This repository contains the code for the paper "Fast Population-Based Reinforcement Learning on a Single Machine paper from InstaDeep", (Flajolet et al., 2022) 💻⚡.
This code requires docker to run. To install docker please follow the online instructions here. To enable the code to run on GPU, please install Nvidia-docker (as well as the latest nvidia driver available for your GPU).
Once docker and docker Nvidia are installed, you can simply build the docker image with the following command:
make build
and, once the image is built, start the container with:
make dev_container
Inside the container, you can run the nvidia-smi
command to verify that your GPU is found.
We provide scripts and commands to replicate the experiments discussed in the paper. All these commands are defined in the Makefile at the root of the repository.
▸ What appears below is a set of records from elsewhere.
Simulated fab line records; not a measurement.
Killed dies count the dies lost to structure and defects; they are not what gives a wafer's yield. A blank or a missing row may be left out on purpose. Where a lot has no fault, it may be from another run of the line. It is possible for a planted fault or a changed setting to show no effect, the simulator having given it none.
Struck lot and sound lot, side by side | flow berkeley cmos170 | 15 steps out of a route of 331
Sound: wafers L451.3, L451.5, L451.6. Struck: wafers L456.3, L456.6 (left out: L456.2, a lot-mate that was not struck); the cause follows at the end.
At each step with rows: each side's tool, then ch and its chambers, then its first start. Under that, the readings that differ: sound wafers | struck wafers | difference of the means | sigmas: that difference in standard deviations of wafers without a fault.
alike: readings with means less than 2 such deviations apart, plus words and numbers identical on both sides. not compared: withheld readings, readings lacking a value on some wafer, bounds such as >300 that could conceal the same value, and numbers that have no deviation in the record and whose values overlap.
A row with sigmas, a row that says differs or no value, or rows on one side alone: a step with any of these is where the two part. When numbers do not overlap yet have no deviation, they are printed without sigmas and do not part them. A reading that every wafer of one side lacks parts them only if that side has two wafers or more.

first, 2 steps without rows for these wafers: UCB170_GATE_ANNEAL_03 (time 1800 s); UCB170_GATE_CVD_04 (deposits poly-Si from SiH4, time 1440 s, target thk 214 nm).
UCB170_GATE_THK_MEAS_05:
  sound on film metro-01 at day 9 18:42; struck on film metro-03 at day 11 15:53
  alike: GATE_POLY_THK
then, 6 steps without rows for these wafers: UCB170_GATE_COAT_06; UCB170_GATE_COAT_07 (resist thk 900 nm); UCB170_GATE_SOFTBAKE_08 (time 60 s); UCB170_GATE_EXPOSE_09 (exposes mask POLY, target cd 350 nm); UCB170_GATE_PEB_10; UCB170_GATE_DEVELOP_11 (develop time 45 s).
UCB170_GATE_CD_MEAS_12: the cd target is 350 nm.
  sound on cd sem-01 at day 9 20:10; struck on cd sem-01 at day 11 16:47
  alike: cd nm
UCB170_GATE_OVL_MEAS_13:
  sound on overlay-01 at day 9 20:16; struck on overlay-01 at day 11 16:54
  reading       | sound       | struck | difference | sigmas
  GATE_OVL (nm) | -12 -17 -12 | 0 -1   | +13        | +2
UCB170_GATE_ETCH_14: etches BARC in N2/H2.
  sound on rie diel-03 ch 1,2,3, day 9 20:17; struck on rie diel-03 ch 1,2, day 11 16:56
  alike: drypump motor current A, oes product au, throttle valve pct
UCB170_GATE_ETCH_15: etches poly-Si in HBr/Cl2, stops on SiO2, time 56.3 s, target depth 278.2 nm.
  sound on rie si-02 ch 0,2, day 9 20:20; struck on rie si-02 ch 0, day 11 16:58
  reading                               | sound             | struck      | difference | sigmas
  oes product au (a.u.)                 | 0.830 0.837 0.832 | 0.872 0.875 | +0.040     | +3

To replicate the experiments corresponding to Figure 2 (where we measure the runtime of a population-wide update step with various implementations), run:
make run_timing_sactd3
make run_timing_dqn
To replicate the experiments discussed in Section 5 (which correspond to full training runs), run the following:
make run_td3_cemrl
make run_td3_dvd
make run_td3_pbt
make run_sac_pbt
Note that dvd training runs are unstable and sometimes crash early on due to NaNs.
We use tensorboard
to log metrics during the training run. The tensorboard command
to run to visualize them is printed when the experiment starts.
Run the following command to start a short test which validates that the code in the training scripts is working as expected.
make test_training_scripts
If you use the code or data in this package, please cite:
@inproceedings{flajolet2022fast,
title={Fast Population-Based Reinforcement Learning on a Single Machine},
author={Flajolet, Arthur and Monroc, Claire Bizon and Beguir, Karim and Pierrot, Thomas},
booktitle={International Conference on Machine Learning},
pages={6533--6547},
year={2022},
organization={PMLR}
}